What Goes Around Comes Around is a fascinating paper about the (cyclical) history of data modeling. It was written by two database experts: Joseph Hellerstein, a computer science professor at UC Berkeley, and Michael Stonebraker, founder of Ingres and Postgres and winner of the 2014 Turing award.
This article came to my attention as the first paper discussed in Readings in Database Systems (or the "Red Book," also in part by Michael Stonebraker), linked to me by a co-worker at Grakn. The book has proven to be a very good reference point for tried-and-tested techniques and architectures in database management systems.
Written in 2005, it presents a surprisingly relevant view on the current state of databases and data models. The trends it outlines are still holding true, with models such as JSON and property graphs sitting firmly in the "semi-structured" era it describes.
The paper takes us through nine eras of data models:
- Hierarchical (IMS): Late 1960s and 1970s
- Network (CODASYL): 1970s
- Relational: 1970s and early 1980s
- Entity-Relationship: 1970s
- Extended relational: 1980s
- Semantic: Late 1970s and 1980s
- Object-oriented: Late 1980s and early 1990s
- Object-relational: Late 1980s and early 1990s
- Semi-structured (XML): Late 1990s to the present
In reading the paper, it's clear that there are certain lessons to be learned from each era. Certain things clearly worked and other things clearly did not, and it shows that innovations don't always get adopted in a straightforward way. Moreover, it's also evident that the same sorts of issues appear and re-appear and the same lessons keep being relearned.
In order to illustrate these historical patterns in database theory and innovation, the authors use the classic example of suppliers and parts from Codd:
Supplier (sno, sname, scity, sstate) Part (pno, pname, psize, pcolor) Supply (sno, pno , qty, price )
This is presented as a relational schema. Each line is a relation (or table), with the attributes in brackets. So, in this case, we have a set of suppliers and a set of parts. There is also a "supply" relation, indicating that a particular part is a supplied by a particular supplier, with the given quantity and price.
IMS (Information Management System) was released in 1968. It structured data into record types with fields, similar to the relational table above. Each record type (except the root) has one parent record type. Similarly, every instance of a record type needs a parent that is an instance of the parent record type. This is called a hierarchical model because it forms a hierarchy of record types and instances.

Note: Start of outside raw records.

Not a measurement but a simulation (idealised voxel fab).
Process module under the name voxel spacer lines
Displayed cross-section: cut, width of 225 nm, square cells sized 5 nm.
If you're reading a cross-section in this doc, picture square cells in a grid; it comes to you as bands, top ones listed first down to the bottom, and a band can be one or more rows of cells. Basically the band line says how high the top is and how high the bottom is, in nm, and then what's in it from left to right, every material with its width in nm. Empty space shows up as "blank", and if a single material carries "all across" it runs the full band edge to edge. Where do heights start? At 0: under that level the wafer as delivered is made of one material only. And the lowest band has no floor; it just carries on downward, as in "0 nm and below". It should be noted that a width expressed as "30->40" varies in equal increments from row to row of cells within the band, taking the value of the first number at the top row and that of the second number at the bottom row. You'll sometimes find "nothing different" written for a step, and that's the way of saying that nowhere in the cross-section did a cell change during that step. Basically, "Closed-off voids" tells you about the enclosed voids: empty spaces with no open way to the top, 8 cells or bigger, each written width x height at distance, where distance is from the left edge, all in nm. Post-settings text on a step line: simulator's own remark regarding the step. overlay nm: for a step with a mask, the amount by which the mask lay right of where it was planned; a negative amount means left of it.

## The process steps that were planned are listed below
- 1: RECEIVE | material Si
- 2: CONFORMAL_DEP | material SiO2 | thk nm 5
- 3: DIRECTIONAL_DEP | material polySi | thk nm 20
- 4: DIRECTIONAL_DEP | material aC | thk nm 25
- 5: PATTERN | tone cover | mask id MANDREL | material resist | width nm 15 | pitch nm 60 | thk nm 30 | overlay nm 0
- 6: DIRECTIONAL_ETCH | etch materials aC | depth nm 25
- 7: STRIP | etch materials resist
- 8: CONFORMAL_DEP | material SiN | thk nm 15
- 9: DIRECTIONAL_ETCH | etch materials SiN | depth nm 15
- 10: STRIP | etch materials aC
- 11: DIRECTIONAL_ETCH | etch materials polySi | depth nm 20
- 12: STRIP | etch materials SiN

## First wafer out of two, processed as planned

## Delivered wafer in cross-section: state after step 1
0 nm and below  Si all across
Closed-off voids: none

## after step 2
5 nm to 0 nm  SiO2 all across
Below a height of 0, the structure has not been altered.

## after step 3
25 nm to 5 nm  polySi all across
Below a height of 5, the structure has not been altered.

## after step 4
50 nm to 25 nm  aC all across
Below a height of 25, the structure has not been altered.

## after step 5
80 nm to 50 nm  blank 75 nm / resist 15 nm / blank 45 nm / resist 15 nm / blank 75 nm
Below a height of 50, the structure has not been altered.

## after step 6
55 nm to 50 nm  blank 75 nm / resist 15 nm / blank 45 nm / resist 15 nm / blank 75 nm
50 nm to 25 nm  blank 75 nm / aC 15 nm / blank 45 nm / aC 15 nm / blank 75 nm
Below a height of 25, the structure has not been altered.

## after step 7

This model is so limited that we can't even represent our example properly!
Our options are either to make
Part a child of
Supplier (left), or
Supplier a child of
Part (right). Notice that in the former case, we end up duplicating part information if the same part is sold by different suppliers. In the latter case, we will duplicate supplier information if the same supplier sells different parts.
This redundancy is an issue in terms of storage efficiency as well as consistency. If the same data is stored in two places, special care has to be made to make sure that both pieces of data do not go out of sync.
The former case also cannot model a part that is not sold by any supplier. Similarly, the latter case cannot model a supplier who sells no parts.
IMS was queried record-at-a-time by navigating the hierarchy. For example, to find all the red parts supplied by Supplier 16:
get unique Supplier (sno = 16) until failure: get next within parent (pcolor = red)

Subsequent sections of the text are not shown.